Sorry, I know it has been a few weeks since I have done a newsletter and to be perfectly honest, even though I couldn’t make the time to make one, I enjoyed taking a small break from it.

But I am back at it again following the yamas as part of the 8 limbs of Yoga. Last time we looked at non-violence/ Compassion, this week our theme will be on Truth.

The yogic practice of satya (truth) focuses on carefully choosing our words so they do the least harm—and most good.

Speech is perhaps the most human of all our activities. Parents eagerly await their children’s first words; paradoxically, before long they can’t wait for them to be quiet. The spoken word has the capacity to inspire, frighten, and delight. It is used to announce birth, mourn death, and dominates most of the waking hours in between.

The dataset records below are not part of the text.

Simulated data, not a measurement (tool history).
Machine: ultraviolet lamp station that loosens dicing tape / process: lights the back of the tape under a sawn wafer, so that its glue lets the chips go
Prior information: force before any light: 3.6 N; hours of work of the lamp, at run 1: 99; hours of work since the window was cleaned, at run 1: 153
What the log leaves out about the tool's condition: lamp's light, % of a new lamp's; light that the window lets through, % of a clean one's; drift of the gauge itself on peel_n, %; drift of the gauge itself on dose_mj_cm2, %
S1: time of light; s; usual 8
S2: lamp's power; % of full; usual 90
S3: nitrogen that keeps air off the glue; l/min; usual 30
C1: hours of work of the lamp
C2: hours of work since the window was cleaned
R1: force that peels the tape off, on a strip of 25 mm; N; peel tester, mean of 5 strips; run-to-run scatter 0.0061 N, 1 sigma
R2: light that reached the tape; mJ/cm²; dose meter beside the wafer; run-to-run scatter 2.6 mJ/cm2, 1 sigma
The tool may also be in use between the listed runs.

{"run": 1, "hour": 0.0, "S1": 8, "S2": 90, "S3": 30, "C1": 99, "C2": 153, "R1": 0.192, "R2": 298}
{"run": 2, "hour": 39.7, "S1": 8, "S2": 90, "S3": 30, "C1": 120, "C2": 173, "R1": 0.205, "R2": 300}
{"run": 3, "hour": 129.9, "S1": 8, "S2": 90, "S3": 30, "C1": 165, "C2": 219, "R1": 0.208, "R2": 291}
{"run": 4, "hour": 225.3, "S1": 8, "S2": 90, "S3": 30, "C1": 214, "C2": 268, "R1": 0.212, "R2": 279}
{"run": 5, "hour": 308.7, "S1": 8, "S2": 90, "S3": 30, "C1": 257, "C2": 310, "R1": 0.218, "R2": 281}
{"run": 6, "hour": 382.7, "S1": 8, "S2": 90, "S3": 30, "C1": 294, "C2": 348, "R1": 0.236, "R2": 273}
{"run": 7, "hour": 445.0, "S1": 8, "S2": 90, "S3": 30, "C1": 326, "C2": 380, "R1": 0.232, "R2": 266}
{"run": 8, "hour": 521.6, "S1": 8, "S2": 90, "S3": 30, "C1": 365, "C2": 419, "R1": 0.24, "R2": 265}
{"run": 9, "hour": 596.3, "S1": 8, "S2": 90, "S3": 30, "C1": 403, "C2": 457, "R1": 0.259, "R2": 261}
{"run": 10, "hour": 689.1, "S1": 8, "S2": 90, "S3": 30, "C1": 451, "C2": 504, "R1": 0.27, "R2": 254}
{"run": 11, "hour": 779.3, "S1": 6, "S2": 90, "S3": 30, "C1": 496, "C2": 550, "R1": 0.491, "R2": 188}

The world’s great spiritual teachings all acknowledge that what we say has profound power to affect our consciousness. Buddhism, for example, teaches Right Speech as one of its main precepts. In this context, Right Speech means speech that is nonharming and which has the intention to support all living beings. In the Yoga Sutra (Chapter II, verse 30), Patanjali presents to yoga students the concept of satya (truth) as a similar teaching. But he offers a slightly different slant. Satya is one of the five yamas, or restraints, that practitioners are to incorporate into their lives. (The other four are ahimsa, nonviolence; asteya, nonstealing; brahmacharya, sexual continence; and aparigraha, noncovetousness.) Because satya is presented as a yama, Patanjali’s teaching on the subject has mainly been associated with restraint rather than with action—with what we should refrain from doing rather than with what specifically we should do. The teaching of satya is not presented in this manner as an accident or oversight. In most ways, the practice of satya is about restraint: about slowing down, filtering, carefully considering our words so that when we choose them, they are in harmony with the first yama, ahimsa. Patanjali and his major commentators state that no words can reflect truth unless they flow from the spirit of nonviolence. And here Patanjali is exactly in harmony with the Buddhist teaching of Right Speech. It is clear that Patanjali did not want his readers to confuse satya with speech that might be factually accurate but harmful. Your dress may be the ugliest one I have ever seen, but it is not necessarily practicing satya to tell you so.